Mr. Trump withdrew the United States from that agreement last year. He called it “defective at its core” and said if the deal remained in place, Iran would“be on the cusp of acquiring the world’s most dangerous weapons.” The agreement still stands, largely with support from European capitals.

Senator Angus King, the Maine independent who caucuses with Democrats, asked Ms. Haspel point-blank if Iran remained in compliance with the nuclear deal. She said it was, but added that Iranian leaders were considering steps that would “lessen their adherence” to the agreement.
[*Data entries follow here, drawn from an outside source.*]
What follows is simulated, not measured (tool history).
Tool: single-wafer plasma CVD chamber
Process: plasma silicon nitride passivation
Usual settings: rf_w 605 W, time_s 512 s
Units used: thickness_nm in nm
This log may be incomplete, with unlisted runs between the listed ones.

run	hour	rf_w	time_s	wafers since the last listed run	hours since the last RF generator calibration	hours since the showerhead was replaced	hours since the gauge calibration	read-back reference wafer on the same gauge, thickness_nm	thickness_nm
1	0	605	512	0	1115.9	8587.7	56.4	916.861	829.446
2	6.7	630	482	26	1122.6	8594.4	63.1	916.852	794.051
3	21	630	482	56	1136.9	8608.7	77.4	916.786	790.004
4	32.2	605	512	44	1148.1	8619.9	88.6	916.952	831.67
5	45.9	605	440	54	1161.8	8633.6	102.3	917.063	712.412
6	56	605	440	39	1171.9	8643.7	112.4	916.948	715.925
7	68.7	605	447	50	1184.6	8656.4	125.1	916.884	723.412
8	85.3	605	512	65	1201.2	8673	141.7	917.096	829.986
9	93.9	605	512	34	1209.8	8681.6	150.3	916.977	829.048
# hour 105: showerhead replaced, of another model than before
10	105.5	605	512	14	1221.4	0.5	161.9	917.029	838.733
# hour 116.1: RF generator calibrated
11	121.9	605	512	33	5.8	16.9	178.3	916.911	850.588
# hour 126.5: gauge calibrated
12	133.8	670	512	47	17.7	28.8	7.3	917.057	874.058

“They are making preparations that would increase their ability to take a step back if they make that decision,” Ms. Haspel said. “At the moment, technically they are in compliance, but we do see them debating among themselves because they haven’t seen the economic benefits they hoped for from the deal.”

Intelligence officials have long taken stronger positions than Mr. Trump on North Korea’s continuing nuclear activity, the strength of the Islamic State and Russia’s attempts to influence elections.

April F. Doss, a former associate general counsel at the National Security Agency, said the most recent National Intelligence Strategy made a point of highlighting the responsibility of the intelligence agencies to “speak truth to power” and to deliver intelligence objectively.

“They are going to be very mindful of reassuring the Intelligence Committee and the public they are committed to carrying out their work in an apolitical, nonpartisan fashion,” said Ms. Doss, now a partner at the law firm Saul Ewing Arnstein & Lehr.

Perhaps the strongest rebuke of Mr. Trump’s security priorities comes in what is missing from the threat assessment: any rationale for building a wall along the southwestern border, which Mr. Trump has advertised as among the most critical security threats facing the United States. The first mention of Mexico and drug cartels comes on Page 18 of the 42-page report, well after a range of other, more pressing threats are reviewed.

Much of the new assessment, as well as testimony at Tuesday’s hearing, focused on cyberthreats against the United States from China and Russia. For the first time, the report concluded that China is now positioned to conduct effective cyberattacks against American infrastructure, specifically citing Beijing’s ability to cut off natural gas pipelines, at least briefly.

The assessment also argues that while Russia’s ability to conduct cyberespionage and influence campaigns is similar to the one it ran in the 2016 American presidential election, the bigger concern is that “Moscow is now staging cyberattack assets to allow it to disrupt or damage U.S. civilian and military infrastructure during a crisis.”

It specifically noted the Russian planting of malware in the United States electricity grid. Russia already has the ability to bring the grid down “for at least a few hours,” the assessment concluded, but is “mapping our critical infrastructure with the long-term goal of being able to cause substantial damage.”

Taken together, the report paints a picture of threats vastly different from those asserted by Mr. Trump. Russia emerges as a disruptive threat, China as a long-term one, and the failure of the United States to invest heavily enough in research and development for key technologies as perhaps the biggest concern, allowing new competitors to close the technological gap.